Whose fault is it really?

Addressing the lack of early actions requires political changes. The real problem lies in bureaucratic incompetence, lacks of accountability and insufficient commitment to environmental problems. The first two issues can be easily seen in Vietnam’s typhoon forecast debacle. A party leader in Quang Ngai province, one of the areas hit hardest by Typhoon Ketsana, blamed his province’s unpreparedness on inaccurate forecasts by the National Center for Hydrometerological Forecasting. The Center demurred, saying that notices released by the national center as well as the local center all included Quang Ngai as a potential region. Regardless of the truth, Quang Ngai leaders were at fault for their failure to prepare for the worst-case scenario, and their subsequent failure to evacuate the villagers in a timely manner. Chief of the Quang Ngai’s Steering Board for Flood and Storm Control Truong Ngoc Nhi later said: “It is unnecessary to find who is wrong and who is right but it is more important to deal with losses and stabilize the lives of the local residents.” (Source: Vietnam News). This highlights the buck passing practice all too common in the Vietnamese government: officials deflect the blame and downplay the need for accountability when the blame falls on them. Without accountability, incompetence cannot be corrected. Without competent officials, more people will die.

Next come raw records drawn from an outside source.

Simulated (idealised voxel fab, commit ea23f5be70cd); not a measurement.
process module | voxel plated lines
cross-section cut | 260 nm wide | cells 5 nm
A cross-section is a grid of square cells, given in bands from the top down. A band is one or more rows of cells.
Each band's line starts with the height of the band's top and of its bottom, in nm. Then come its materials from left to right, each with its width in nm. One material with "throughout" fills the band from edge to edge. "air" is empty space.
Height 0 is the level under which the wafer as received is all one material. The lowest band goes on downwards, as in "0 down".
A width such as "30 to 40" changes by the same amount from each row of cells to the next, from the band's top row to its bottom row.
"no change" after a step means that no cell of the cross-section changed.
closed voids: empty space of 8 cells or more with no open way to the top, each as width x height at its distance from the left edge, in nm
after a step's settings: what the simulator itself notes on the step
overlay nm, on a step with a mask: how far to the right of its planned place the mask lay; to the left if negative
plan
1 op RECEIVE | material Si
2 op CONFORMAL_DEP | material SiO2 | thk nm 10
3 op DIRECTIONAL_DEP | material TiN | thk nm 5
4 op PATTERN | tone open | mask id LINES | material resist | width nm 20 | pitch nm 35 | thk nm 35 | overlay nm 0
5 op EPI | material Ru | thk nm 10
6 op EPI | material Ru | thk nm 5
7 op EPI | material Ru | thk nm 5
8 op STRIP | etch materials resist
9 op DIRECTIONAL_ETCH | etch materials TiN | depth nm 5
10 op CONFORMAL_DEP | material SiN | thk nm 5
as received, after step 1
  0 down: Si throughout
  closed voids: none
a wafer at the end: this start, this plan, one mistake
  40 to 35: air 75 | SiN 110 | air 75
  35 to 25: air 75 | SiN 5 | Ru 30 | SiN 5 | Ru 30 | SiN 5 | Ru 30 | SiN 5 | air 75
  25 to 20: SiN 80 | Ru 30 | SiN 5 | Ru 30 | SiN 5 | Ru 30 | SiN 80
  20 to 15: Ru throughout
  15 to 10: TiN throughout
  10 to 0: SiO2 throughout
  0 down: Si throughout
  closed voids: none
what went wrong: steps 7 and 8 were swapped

The most depressing fact, however, is a lack of genuine commitment to disaster prevention. In 2004, the military junta of Myanmar actually blocked foreign aid to disasters of Cyclone Nargis. While governments of other Southeast Asian countries have never gone to such extreme, very little money has been dedicated to improving disaster detection systems. The government of the Philippines came under criticism for spending billions of pesos on questionable activities (foreign visits by officials, presidential dinners abroad, campaign contribution, etc…) and yet only two rubber boats could immediately be provided to rescue victims in Marikina, which is flooded every year by the Marikina River. The same applies to Central Vietnam, which faces floods and typhoons nine months out of the year. Even more frightening is that Phuket, a popular tourist destination in Thailand, is dependent on a buoy running on backup battery power for warnings of incoming tsunamis (Source: foxnews.com).

Will they ever learn?

On the surface, these disasters provide ample support for changes. But as mentioned, these are not easy technological changes, but difficult political changes, namely improved performance, accountability and different political agendas that might directly conflict with the authoritarian nature of these governments. Are Southeast Asian governments willing to make tough changes to save precious human lives? As of now, the answer seems to be an astounding no. While the most recent disasters are very destructive, they are relatively minor in comparison to the history of natural disasters in Southeast Asia, both in terms of human tolls and property damages. The 2004 tsunami killed almost 200,000 in Southeast Asia and cost billions of dollars. The regions affected by recent earthquakes in Indonesia, on the other hand, only account for 3% of its annual GDP. The Philippines’s agricultural structure was spared, while the rest of the affected businesses could still operate as long as the phone lines are functional. In fact, some economies might even benefit from these disasters in the long run because blossoming construction sectors generally have an accelerating effect on GDP, evident in Taiwan’s improved economy thanks to rebuilding areas hit by Typhoon Morakot. (Source: Barclay and Bloomberg). These disasters will compel Southeast Asian leaders to at least consider accelerating the process of economic integration and environmental cooperation, and to devote more resources of handling future natural disasters. However, Southeast Asia has witnessed plenty of similar disasters before and therefore it is unlikely that these governments will undertake any dramatic and fundamental changes to their internal political and economic structures.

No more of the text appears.